On becoming president Barack Obama promised his administration would be the most transparent ever. His actions go counter to any such claim. He has prosecuted whistleblowers and failed to provide information on the drone program among other actions.
After all the secrecy about NSA mass surveillance program and the revelations of Edward Snowden, critics of Obama are scornful of his transparency claims. The latest directive from the Office of the Director of National Intelligence carries on in the same direction of less transparency not more.
Government officials have long used information that is well-known but technically not officially released because it came from unauthorized disclosures. This practice will now be stopped. The new policy demands that current and former employees as well as contractors may not cite reports that come from leaks of information in any of their speeches, opinion articles, books, term papers or other unofficial writings.
The new pre-publication review policy from James Clapper's Office of Director of National Intelligence as cited in the New York Times warns that officials “must not use sourcing that comes from known leaks, or unauthorized disclosures of sensitive information. The use of such information in a publication can confirm the validity of an unauthorized disclosure and cause further harm to national security.” Violation of the policy could result in civil and administrative penalties as well as loss of security clearances.

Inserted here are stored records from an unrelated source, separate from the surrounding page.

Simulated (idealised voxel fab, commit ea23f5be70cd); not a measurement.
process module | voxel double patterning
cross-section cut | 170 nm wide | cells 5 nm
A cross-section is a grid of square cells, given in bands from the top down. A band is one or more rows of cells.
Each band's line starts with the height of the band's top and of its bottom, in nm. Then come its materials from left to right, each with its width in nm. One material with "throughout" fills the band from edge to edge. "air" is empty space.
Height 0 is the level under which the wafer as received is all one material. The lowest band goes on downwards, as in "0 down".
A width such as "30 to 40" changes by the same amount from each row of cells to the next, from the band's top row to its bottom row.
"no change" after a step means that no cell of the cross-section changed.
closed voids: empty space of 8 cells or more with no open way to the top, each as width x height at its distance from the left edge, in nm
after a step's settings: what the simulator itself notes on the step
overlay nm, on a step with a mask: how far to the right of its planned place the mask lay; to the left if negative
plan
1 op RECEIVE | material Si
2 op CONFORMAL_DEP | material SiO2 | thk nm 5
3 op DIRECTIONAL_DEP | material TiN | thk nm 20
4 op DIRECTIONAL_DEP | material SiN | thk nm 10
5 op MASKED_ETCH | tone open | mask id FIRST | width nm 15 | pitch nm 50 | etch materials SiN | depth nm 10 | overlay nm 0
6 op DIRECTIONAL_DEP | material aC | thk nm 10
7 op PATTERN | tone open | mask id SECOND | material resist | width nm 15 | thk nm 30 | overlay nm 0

The new policy follows on a policy issued last March by Clapper that bars officials in 17 different agencies from talking to journalists even about unclassified information related to intelligence. Intelligence officials in the past have been compelled to submit their writings to pre-publication review in order to receive security clearances but the new policy is broader in that it would include not only the "protection of classified information" but also the "unauthorized disclosure of information" in general even though the information might not be classified. The review document can be found here.
The new policy was reported on in a blog by Steven Aftergood of the Project on Secrecy for the American Federation of Scientists. The blog reports the directive as follows:“All ODNI personnel are required to submit all official and non-official information intended for public release for review," The directive had been updated as of April 8. The blog points out that the new policy does not distinguish between classified and unclassified information.